As Patrick Brennan noted yesterday, the new CBO analysis of the Affordable Care Act suggests that new health insurance subsidies will tend to reduce work effort. That is, the availability of health insurance subsidies will lead some workers who are only working to retain their health benefits to cut back their hours, or exit the labor force entirely, and the means-tested nature of the subsidies will create a situation in which some workers will find that working longer hours (and thus earning more income) will lead them to lose enough in health insurance subsidies to make it a losing financial proposition. The silver lining, according to some observers, is that by depressing labor supply, Obamacare might force employers to raise wages.
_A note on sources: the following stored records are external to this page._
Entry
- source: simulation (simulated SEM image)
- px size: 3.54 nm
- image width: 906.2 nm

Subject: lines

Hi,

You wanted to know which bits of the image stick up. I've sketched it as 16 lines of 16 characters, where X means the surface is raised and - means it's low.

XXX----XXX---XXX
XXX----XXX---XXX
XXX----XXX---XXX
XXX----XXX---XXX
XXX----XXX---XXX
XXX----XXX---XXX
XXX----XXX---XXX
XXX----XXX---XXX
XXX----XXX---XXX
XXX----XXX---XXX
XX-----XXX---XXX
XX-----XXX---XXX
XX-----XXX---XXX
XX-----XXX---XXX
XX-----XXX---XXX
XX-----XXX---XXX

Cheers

Josh Barro of Business Insider walks us through this logic. Assuming wage levels are stable, Obamacare will complicate things for employers. If workers really do choose to work less, as seems plausible, and if firms demand exactly the same amount of labor as they did before the new health insurance subsidies started to influence labor supply, firms will have to raise wages to attract the same number (and quality) of workers. Barro suggests that this positive wage effect will disproportionately benefit less-skilled workers, as these are the workers who will be most likely to reduce their work effort in response to means-tested health insurance subsidies. Moreover, he posits that by improving the bargaining position of workers, who will no longer be desperate for jobs that provide health insurance as they can acquire health insurance without jobs, Obamacare might over time increase the labor share of GDP. This is an appealingly simple Econ 101 model of how the economy might adjust to new health insurance subsidies. But there is a catch.
So to understand the impact of reduced work effort on wages, we don’t just want to know the raw number of workers who will cut their hours, or who will exit the labor force entirely. We want to know more about the composition of this slice of the workforce, and whether it will actually be worth it to employers to draw them back into the workforce. If we assume that Barro is right and that it is less-skilled workers who will reduce their work effort most of all, we need to consider whether the less-skilled workers in question are in occupations that are, for example, extremely difficult to automate, or if they are in occupations where capital can substitute for labor, or where offshoring is a viable option. For example, if the workers who exit the workforce are concentrated in food service and child care, we’ll find that high-skilled workers who depend on such workers to outsource household production and increase their work hours might be forced to reduce their work hours as well, or spend more to employ the workers who remain in the sector (and spend less on other goods and services). If the workers who exit the workforce are concentrated in sectors that are already shrinking, perhaps they’re just hastening the inevitable, and wages for the workers left behind won’t actually increase — we’ll just see voluntary separations take the place of involuntary separations.
Back in 2010, Tyler Cowen floated the provocative idea that some share of unemployed workers were best understood as “zero marginal product workers,” or workers who weren’t contributing to the bottom line of their employers, and so who could be safely, and profitably, shed. Under healthy economic conditions, employers are reluctant to fire workers, as restructuring a business model is painful. But necessity is the mother of invention.
This leads us to the kernel of the left-right conflict. There are at least some thinkers on the left who believe that the best thing public policy can do is give workers, and particularly poor workers, better alternatives to working in the market, so they can have more leverage in negotiating with employers, and also so they can lead their lives as they see fit. But if you believe that it is good and valuable for people to make a meaningful contribution to their own sustenance, because, say, it will give them pathways out of their families and neighborhoods and into the wider society, where they can foster a wider array of “weak ties,” the prospect of a world in which labor force participation declines as people choose not to work thanks to the availability of health insurance and other subsidies elicits mixed feelings (at best).
I see labor-saving business model innovation as a good thing. Indeed, this is why I’m often baffled by claims made by advocates of a sharp increase in less-skilled immigration, who insist that disaster would strike if we didn’t have enough low-wage workers willing to pick lettuce — we already have lettuce bots, which will get cheaper and more effective over time, and in Denmark, convenience stores and fast food restaurants operate with less labor-intensive business models than their U.S. counterparts. Yet I also want to see less-skilled natives in the labor force, to help them build the networks and the assets they need to escape entrenched poverty. Any system of means-tested health insurance subsidies will depress work effort, including health-system reforms that I think would represent a net plus. But when you consider Obamacare as a whole, with its innovation-inhibiting regulations and how it might exacerbate provider concentration in health care markets, you see that its labor market effects are just part of the problem. It’s hard not to conclude that we have to return to the drawing board.